Group Gordon’s Jacob Rodriguez analyzes what the Tony’s got wrong at this year’s show
The latest Broadway season has been, by all accounts, a rousing success. Several new works, like Hadestown and The Prom, debuted to great acclaim. Even Oklahoma!, hardly new, received rave reviews for the revival, which featured a lead actress in a wheelchair. Audience attendance was at a record high, with nearly 15 million seats sold and the total box office hit a record, nearing $2 billion.
Yet, the Tony Awards hit an all-time low rating of .8 in the 18-49 demographic and fell below 6 million viewers for the first time, according to the Nielsen overnight numbers. With record-breaking consumption of Broadway shows, why is the Tony’s viewership dwindling? The answer lies in the nature of the television industry and the setup of the show.

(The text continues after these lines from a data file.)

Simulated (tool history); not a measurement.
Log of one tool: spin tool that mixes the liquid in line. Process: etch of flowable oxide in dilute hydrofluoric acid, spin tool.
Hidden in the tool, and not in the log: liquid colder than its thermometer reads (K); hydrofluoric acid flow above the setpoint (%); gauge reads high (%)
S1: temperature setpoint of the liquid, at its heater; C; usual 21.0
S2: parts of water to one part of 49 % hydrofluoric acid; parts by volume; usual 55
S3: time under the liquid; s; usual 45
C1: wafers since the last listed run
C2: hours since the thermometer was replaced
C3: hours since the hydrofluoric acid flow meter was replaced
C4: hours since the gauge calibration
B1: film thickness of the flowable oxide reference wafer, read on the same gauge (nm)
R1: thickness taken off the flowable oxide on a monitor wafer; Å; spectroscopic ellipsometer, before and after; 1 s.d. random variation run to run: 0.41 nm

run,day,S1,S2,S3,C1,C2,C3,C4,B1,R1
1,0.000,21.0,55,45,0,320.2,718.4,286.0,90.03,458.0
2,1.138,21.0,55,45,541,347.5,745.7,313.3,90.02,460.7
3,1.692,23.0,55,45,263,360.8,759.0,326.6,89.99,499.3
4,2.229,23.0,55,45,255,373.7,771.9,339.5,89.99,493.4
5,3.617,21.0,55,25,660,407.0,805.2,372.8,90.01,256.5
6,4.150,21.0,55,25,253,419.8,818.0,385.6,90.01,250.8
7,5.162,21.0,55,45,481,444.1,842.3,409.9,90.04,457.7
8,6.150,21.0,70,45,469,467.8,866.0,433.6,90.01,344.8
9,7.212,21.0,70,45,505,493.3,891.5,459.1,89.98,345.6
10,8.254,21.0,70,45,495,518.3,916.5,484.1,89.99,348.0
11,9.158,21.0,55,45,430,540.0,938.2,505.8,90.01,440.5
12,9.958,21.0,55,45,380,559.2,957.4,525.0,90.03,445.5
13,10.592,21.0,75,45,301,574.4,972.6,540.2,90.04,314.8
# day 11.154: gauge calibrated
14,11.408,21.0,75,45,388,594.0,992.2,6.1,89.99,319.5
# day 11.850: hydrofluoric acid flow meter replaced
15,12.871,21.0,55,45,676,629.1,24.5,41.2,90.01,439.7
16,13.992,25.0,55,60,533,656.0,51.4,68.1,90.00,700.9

As James Corden noted in his opening number as Tony’s host, recorded entertainment offerings have grown exponentially over the past several years, especially with the proliferation of streaming services like Hulu, Netflix, and Amazon Prime. As streaming threatens to eclipse live television’s popularity, particularly among the key 18-49 demographic, any cable or network television program should expect some audience attrition. Live awards shows in particular have lost large numbers of viewers across the board in recent years.
Greater competition has put pressure on awards shows to adapt to survive. The Oscars has attempted to do so, even if the series of misguided changes to scheduling and awards categories were ultimately scrapped. In the end, audience numbers for the Oscars went up by more than 3 million this year. Whether or not the Oscars made substantive changes remains to be seen, but its attempts at least generated buzz and drew more viewers.
The Tony’s, however, didn’t adapt at all this year. The awards ceremony has long been criticized for its eligibility criteria. To be eligible, shows must be staged in theaters with 500+ seats and Broadway labor contracts, which are the costliest in the industry. As a result, all of the eligible theaters are in Manhattan, and all but one are in the Times Square-area. This is just a small subset of all the theaters in New York, let alone across the country, and it means that only the least accessible—and typically most expensive—shows are considered for awards.
Beyond the institutional issues, the show just wasn’t that interesting this year. The New York Times criticized the show as “safe,” “unsurprising,” and “bland.” Variety said the show “seemed resolved to talk about not much of anything at all.” Most of the acceptance speeches were far from rousing. Rachel Chavkin, the sole female musical director in the entire Broadway season, was one of the few to use her speech to make a political statement. Otherwise, issues like Broadway’s persistent lack of diversity remained behind the scenes. One of the only attempts to shake things up was giving playwrights stage time, but their speeches did little to spark new interest in their works or comment on the state of the industry. The lack of innovation and unwillingness to push the envelope meant the show, which ran over three hours, understandably couldn’t hold viewers’ attention.
As competition for the attention of audiences grows fiercer, staunch traditionalists like the Tony’s must adapt to changing viewer preferences if they are to prosper. Otherwise, they risk further alienating an already dwindling and otherwise-entertained audience.